We all talk to ourselves, either in our heads or out loud. It’s called self-talk. And according to Tom Brinthaupt, PhD, a self-talk researcher and professor of psychology, it’s very natural: We start doing it as kids, usually out loud during playtime, and gradually most of our external talk becomes internal dialogue.
Why do we do it? Experts theorize that we talk to ourselves to self-regulate—create to-do lists, set goals, and monitor emotions—but they aren’t entirely sure. According to Brinthaupt, emerging research suggests that socially isolating situations, like living alone, being an only child, and quarantining, can increase the frequency of self-talk.
Surprisingly, some research indicates that observing someone else talking to themselves can create connection. “It kind of gives you empathy [for them],” says Brinthaupt. Researchers are testing this theory by programming robots to voice self-talk (like saying out loud, “Oh, I need to do this,” or “Oh, maybe I should do that”). And they’re finding that when people see a robot talking to itself, they feel more comfortable around the robot.
The 4 Types of Self-Talk
After collecting data from hundreds of people, Brinthaupt and his research team noticed four common categories of self-talk: self-management, social assessment, self-reinforcement, and self-criticism.
- Self-management is using self-talk to get things done. It’s when we say things like: “What do I need to do today?” “What time is my first meeting?” “What should I have for lunch today?” etc. You could also engage in self-managing talk—internally or externally—trying to fix your computer (e.g., “I’ll restart it first,” “Do I need to update my software?” “Should I reach out to IT?” etc.).

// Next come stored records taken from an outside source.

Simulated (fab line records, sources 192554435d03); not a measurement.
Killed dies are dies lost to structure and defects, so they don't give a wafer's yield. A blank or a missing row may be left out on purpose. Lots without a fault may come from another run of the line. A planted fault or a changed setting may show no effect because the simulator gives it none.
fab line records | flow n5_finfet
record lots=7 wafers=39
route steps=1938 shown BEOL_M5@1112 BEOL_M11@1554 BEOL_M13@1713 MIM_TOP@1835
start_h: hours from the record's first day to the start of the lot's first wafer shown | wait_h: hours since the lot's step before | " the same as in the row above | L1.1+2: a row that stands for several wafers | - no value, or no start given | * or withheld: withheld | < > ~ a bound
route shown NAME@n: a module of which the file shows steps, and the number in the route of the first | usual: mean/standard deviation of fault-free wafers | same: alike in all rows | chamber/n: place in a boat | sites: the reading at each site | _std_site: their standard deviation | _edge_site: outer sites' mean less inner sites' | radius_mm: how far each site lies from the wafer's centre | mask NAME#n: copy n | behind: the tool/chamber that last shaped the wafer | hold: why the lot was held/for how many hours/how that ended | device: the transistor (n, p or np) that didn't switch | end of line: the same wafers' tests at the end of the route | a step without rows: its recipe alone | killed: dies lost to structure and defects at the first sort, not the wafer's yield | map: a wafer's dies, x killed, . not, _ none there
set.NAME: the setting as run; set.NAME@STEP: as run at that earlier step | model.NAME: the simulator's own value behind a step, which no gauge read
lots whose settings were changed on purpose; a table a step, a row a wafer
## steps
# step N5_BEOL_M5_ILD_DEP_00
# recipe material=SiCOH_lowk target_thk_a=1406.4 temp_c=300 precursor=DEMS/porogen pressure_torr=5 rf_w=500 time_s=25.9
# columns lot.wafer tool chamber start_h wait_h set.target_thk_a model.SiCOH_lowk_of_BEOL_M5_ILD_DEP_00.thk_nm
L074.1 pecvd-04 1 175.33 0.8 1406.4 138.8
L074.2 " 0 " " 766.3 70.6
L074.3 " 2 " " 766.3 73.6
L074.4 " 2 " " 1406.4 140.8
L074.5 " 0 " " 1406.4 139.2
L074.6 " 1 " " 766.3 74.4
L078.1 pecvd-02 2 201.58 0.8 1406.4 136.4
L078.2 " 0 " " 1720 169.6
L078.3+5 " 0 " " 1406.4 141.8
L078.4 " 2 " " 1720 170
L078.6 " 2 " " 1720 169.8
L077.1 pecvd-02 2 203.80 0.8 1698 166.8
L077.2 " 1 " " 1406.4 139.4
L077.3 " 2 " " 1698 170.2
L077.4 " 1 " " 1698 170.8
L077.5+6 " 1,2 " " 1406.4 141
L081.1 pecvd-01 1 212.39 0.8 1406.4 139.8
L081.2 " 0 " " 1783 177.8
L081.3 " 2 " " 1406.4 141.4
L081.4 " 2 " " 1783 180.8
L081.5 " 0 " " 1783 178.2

- Social assessment is when we replay a conversation or rehearse what we plan to say to someone. Brinthaupt says that it may help us process what has occurred and prepare for what’s to come. And he suspects that people with social anxiety may engage in more of this type of self-talk.
- Self-reinforcement includes the things we say to ourselves like: “Good job,” “That worked,” or “I’m glad I said that.” “It’s when we verbally pat ourselves on the back,” says Brinthaupt.
- Self-criticism is the talk that is judgmental. It says: “I’m such an idiot—why did I just say that?” According to Brinthaupt, emerging research shows that people experiencing anxiety or depression tend to have higher levels of critical self-talk.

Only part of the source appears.